I have been invited by the South Asian Journalists Association (SAJA) to be part of a panel titled Getting the News Out Fast on 18th June 2011 at Lerner Hall, Columbia University. I’ve experienced previous conventions of SAJA vicariously through the Facebook albums of many who have attended and been part of SAJA, like Vasugi Ganeshananthan. Sugi’s a good friend and the person who basically intimated to the folks at SAJA that I would be around in New York at the time of this year’s convention.
Though I have never met him in real life, for many moons, I have corresponded with Sree Sreenivasan of Columbia Journalism School who I understand basically started SAJA off. It was Sree with whom I connected with when I started to do live updates of the erstwhile LTTE’s last air attack on Colombo, en route to the airport. It was a surreal experience. Sree very quickly set up a page on SAJA to curate the updates I was giving, and it because the country’s first and only reports as the situation evolved. I later collated all the reports and published them on Groundviews, just before taking off from an airport that had just minutes before, been the target of a foiled air attack.

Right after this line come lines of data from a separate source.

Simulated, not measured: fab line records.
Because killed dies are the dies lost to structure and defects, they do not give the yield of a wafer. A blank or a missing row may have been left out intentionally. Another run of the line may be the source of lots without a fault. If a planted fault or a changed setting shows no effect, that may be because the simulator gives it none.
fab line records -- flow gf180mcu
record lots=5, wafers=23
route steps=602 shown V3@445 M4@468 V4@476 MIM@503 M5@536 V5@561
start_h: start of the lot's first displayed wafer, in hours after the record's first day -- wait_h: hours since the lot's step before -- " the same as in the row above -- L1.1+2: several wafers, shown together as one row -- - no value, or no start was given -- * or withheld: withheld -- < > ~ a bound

It was the first demonstration in this country of how powerful a smartphone (I was on a Blackberry at the time, emailing updates to Sree and others) could be in the middle of a crisis, taking minutes from the first group update, to Sree contacting me from the US, to republishing my updates on the SAJA website and subsequent consumption by a global audience.
I hope my panel presentations and discussions go off well. The other panels also sound tremendously interesting, and I feel lucky to be in New York at the time of the convention.